Metal Slug Tactics Review (Azran)
Metal Slug Tactics has been great so far. The game is a roguelike TBS title very much in the vein of Into The Breach, a resemblance it bears to an uncanny degree at times. The gist of the game is pretty simple: choose 3 operatives from a roster of 9 different ones (the 4 OGs, the two newcomers from 4 and the three weirdos from King of Fighters the Ikari Team) and then go defeat the forces of General Morden throughout many missions on the four different regions the game has to offer. The missions range from very straightforward stuff like "kill all enemies" to convoy interception, miner defense or straight up boss battles that show some of the best spritework the game has to offer. And good lord does the game look pretty if you at all like the Metal Slug artstyle.
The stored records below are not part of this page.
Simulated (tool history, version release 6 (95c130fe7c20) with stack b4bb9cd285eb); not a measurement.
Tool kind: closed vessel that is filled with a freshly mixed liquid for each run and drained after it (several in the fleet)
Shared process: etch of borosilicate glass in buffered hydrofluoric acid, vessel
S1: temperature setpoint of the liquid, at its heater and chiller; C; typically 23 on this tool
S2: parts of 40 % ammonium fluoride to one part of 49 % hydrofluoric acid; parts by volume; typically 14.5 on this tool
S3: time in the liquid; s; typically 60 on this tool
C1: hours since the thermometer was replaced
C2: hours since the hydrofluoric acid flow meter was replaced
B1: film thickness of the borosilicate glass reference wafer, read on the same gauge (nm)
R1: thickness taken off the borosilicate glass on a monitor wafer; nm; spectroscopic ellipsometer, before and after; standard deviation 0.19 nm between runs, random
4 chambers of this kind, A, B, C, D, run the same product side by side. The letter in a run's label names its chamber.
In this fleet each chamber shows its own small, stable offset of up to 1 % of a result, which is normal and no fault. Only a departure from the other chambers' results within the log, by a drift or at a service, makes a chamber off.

In terms of its structure, the game sticks close to the standard set by ItB: you pick a region (island), do four missions with both a primary and a secondary objective that determine the rewards and then you face off against a boss at the end. Once you win, you get access to a shop to buy either new mods for your weapons or skills for your characters. During your run, your characters will accrue EXP, allowing you to pick new skills and gun upgrades for them from a random assortment on offer. It's not entirely random, each soldier has their own pool of upgrades and their own individual weapons, which helps to give them unique roles on the battlefield. Eri throws grenades, Tarma has AoE attacks, Marco is very action-efficient, etc. You can't change a character's weapons, they are fixed for a run, but you can mod them so that they do stuff like heal you on kill, slow enemies hit, ignore cover, change their AOE pattern, increase their damage or range, etc. All characters have a basic weapon with infinite ammo, and a much stronger special weapon with limited ammo that can be replenished from mission rewards and in-between chapters. It's the only resource that persists across missions; you are healed to full after every missions, which makes the game feel a lot more lenient than most games of its ilk
Mechanics-wise, it's pretty neat. There's a lot of emphasis on moving around and taking cover, since both reduce by a fixed amount how much damage you take (damage is entirely deterministic but you aren't shown your enemies' intentions, unlike ItB; you can however check their attack range and movement, like in Fire Emblem). Cover can be destroyed and your enemy benefits from it, while dodge sticks around only for a single turn but can reach much higher values and can only be gotten by moving around long distances. Moving around also gives you Adrenaline, a banked resource used to activate special abilities. The other standout feature is the synchronized attacks: if one of your character attacks a target inside the range of another character, that character will contribute to that attack with their basic weapon. This can happen as many times as a character attacks, except against bosses, so you can deal a lot of damage to multiple enemies this way. This will also lead to interesting scenarios where the followup attack goes past a enemy the original attack killed, just to hit another enemy (or player character!) behind them. Finding ways to synchro-attack as many enemies as possible is the main puzzle you're dealing with each turn.
When you finish a run, whether you win or lose, you go back to your headquarters and spend credits (you get them naturally from just playing missions and they're a separate pool from the coins you use to buy stuff in-game, though unspent coins gets turned into credits after your run ends) to unlock new passives and loadouts for your soldiers, with each character having access to four different ones: they determine what weapons they'll use throughout a run and which passives they'll start with. The additional passives you unlock go into the pool you can get at random during your run.
Seems very light on the story; there's codec-style conversations at the start of each region and each character has a bunch of story dialogues with other characters that unlock as you complete certain personal objectives (think of them as the team achievements/medals from ItB) but that's about it. Overall, it's a gameplay-first title and it's a lot of fun! Well worth the wait.
Forgot to mention: instead of the energy that has a random chance to protect buildings in ItB, you get limited respawn points for your run in this game. Also you get to restart any given turn twice per mission, but you can redo individual movements (not actions)
If this appeals to you, go buy it! It's a great game. That said, there are some minor bugs here and there (mostly text strings so far) but the game seems to have some visibility issues on the Steam Deck so buyer beware.